Flower Garden | Gardener’s Gift To Weymouth Youth

In contrast to the tidy, conservative landscaping of most public buildings, the perennial garden at the Weymouth Teen Center, which is also home to the recreation department and the Division of Youth and Family Services (DYFS), projects a casual, exuberant spirit of youth, with flowers of different varieties and colors mixed throughout.

“The garden was started by Mark Hall, a social worker with Youth and Family Services,” said Karen DeTellis. “He wanted it to look like flowers in a vase. That was his grand design, and that’s why they’re scattered, rather than all together.”

DeTellis is “the secret gardener” who helped Hall get the garden started 12 years ago and took over when he left DYFS several years later.

“At the time, I owned a home on Commercial Street and I was starting a garden there,” she said. “I would buy extra plants and bring them for the garden, and it just grew from there.”

DeTellis has experimented with different varieties to find what works best in the west-facing garden that has limited full-sun exposure.

“Ten years ago, I bought a bag of seeds. That’s how I started, with a mixture,” she said. “Some of those perennials are still coming up. It’s pretty amazing. There’s a lot of Echinacea – the coneflowers – and the Shasta daisies that have just gone by. There’s coreopsis, the yellow flowers that wave in the breeze, and a lot of lilies, both the day lilies and the Asiatic lilies. They’re very reliable.”

DeTellis tries new plants each year from her own garden or “harvested” from other people’s yards.

“I have a lot of things given to me,” she said.

DeTellis also plants annuals.

“The advantage of the perennials is they come up every year,” she said. “They reseed or come up from rootstock, so every year you have your garden. The advantage of the annuals is they last throughout the season; some will be blooming pretty late in the season, but they don’t come back.”
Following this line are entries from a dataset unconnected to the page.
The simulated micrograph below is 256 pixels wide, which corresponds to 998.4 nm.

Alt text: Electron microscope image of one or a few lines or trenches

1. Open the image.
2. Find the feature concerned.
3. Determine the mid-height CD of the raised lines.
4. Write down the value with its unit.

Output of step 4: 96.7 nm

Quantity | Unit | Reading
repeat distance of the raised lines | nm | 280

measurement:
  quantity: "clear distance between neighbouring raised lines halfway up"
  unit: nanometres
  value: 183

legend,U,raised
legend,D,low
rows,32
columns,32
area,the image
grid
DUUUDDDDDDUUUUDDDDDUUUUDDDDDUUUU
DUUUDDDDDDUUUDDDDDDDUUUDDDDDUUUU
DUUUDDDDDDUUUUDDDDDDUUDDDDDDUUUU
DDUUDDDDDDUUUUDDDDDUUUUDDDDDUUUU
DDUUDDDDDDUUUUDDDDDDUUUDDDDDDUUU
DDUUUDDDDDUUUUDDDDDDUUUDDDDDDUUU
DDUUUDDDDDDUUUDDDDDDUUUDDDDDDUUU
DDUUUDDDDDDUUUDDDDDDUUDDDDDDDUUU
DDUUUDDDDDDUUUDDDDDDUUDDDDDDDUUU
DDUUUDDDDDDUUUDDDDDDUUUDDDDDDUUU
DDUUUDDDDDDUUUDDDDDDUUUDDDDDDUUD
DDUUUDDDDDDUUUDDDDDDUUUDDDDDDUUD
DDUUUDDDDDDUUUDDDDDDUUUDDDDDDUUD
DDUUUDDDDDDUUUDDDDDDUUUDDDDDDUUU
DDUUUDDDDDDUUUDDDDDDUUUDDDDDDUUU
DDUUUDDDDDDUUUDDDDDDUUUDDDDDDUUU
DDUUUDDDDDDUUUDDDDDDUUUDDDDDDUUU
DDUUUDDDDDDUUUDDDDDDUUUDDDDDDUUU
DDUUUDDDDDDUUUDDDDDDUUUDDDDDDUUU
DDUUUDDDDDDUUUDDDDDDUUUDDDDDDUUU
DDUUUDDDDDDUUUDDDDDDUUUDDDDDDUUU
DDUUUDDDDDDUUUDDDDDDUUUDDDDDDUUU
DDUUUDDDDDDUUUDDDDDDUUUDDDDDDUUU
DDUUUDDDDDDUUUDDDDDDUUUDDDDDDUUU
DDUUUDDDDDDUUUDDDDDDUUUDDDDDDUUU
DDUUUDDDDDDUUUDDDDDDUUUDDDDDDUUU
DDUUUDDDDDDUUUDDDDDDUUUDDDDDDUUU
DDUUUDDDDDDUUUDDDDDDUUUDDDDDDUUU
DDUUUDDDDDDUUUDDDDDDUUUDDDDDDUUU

The hardy perennials don’t require a lot of watering, but the annuals do need attention in the hot weather, DeTellis said. She also spends hours during the summer evenings and on weekends pulling weeds, trimming past-season plants and deadheading old flowers to keep the garden looking its best and to promote new growth.

“It takes a lot of time. I find it relaxing, actually,” she said. “I do it for the love of the garden, and also it keeps me busy. That’s important, too.”

Butterflies and birds

Most of DeTellis’ work in the garden is done when the building is closed, but she said she sometimes receives comments from passersby while she’s there.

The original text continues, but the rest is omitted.